IU wide receivers flourish

When IU decided to switch from the traditional spread offense to the pistol – a scheme used to utilize the running backs – sophomore wide receiver Damarlo Belcher was a little bit worried.

But having caught 11 passes for 134 yards and a touchdown in the first two games, Belcher now has a different mind-set.

“It’s actually pretty nice,” Belcher said. “If we can’t run the ball, we can’t throw the ball.”

In total, IU’s four wide receivers have caught 37 passes for 475 yards in two games. What was seen as an offense that would benefit IU running backs has also been fruitful for the receiving corps.     

Along with Belcher, sophomore wide receiver Tandon Doss and junior wide receiver Terrance Turner have been major contributors to the Hoosiers’ 2-0 start to the season.

Doss leads IU in receptions (14), yards (210) and average yards per catch (15). Turner has seven catches for 75 yards, including 57 yards against Eastern Kentucky.  

Junior wide receiver Mitchell Evans has also made a significant impact for the Hoosiers.

Last week against the Western Michigan, Evans lined up behind the center at different points during the game to alter the defense and run and throw the ball. He finished with a total gain of 66 yards.

IU wide receivers coach Billy Lynch, son of IU coach Bill Lynch, said the players have responded well to the new system.  

“It certainly is set up to be able to run the ball, get downhill and gain yards,” Lynch said. “But the other thing that it does, from a receivers standpoint, is that it creates play action. I think our guys are enjoying the chance to get the home-run ball.”

All four of IU’s top receivers are averaging more than 10 yards per catch, with Turner being the lowest at 10.7 yards. Each player also has a reception of 20 yards or more this season.

And for that deep throw to be completed, a confident and accurate passer is necessary.

Junior quarterback Ben Chappell has been up to the challenge this season.

Chappell has completed 70 percent of his passes for 511 yards and an efficiency rating of 136.3 – compared to last year’s rating of 111.95 – in the Hoosiers’ first two games.   

Although Chappell has been accurate in most instances, he has thrown two
interceptions and only one touchdown. Nonetheless, he has earned respect from the wide receivers in his first stint as IU’s unquestioned starting quarterback.  

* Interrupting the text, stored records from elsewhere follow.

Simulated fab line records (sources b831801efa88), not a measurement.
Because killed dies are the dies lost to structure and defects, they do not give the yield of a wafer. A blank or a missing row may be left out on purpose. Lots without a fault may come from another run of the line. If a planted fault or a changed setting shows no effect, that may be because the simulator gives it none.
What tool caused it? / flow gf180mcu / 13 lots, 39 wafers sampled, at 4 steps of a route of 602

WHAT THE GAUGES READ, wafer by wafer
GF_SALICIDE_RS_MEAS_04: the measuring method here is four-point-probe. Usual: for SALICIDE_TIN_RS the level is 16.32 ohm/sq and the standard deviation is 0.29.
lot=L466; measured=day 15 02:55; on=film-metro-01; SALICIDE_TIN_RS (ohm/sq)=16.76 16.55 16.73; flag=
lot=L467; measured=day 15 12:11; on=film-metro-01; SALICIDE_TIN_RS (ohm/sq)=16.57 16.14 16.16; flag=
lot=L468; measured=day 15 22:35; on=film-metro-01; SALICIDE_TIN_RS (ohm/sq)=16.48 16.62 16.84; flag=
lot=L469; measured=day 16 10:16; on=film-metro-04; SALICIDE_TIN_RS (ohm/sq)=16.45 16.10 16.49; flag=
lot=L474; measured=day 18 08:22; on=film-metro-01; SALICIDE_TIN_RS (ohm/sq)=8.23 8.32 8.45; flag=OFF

“He has stepped up a lot,” Doss said. “He still has a rocket, so there is nothing different there, but he is just a better leader.”

While the wide receivers are appreciative of an improved quarterback, Chappell said the feeling is mutual.

“I think they have played great,” Chappell said. “They have made a ton of plays, caught the ball really well and their yards after the catch has been really impressive as well. We just have to keep doing it.”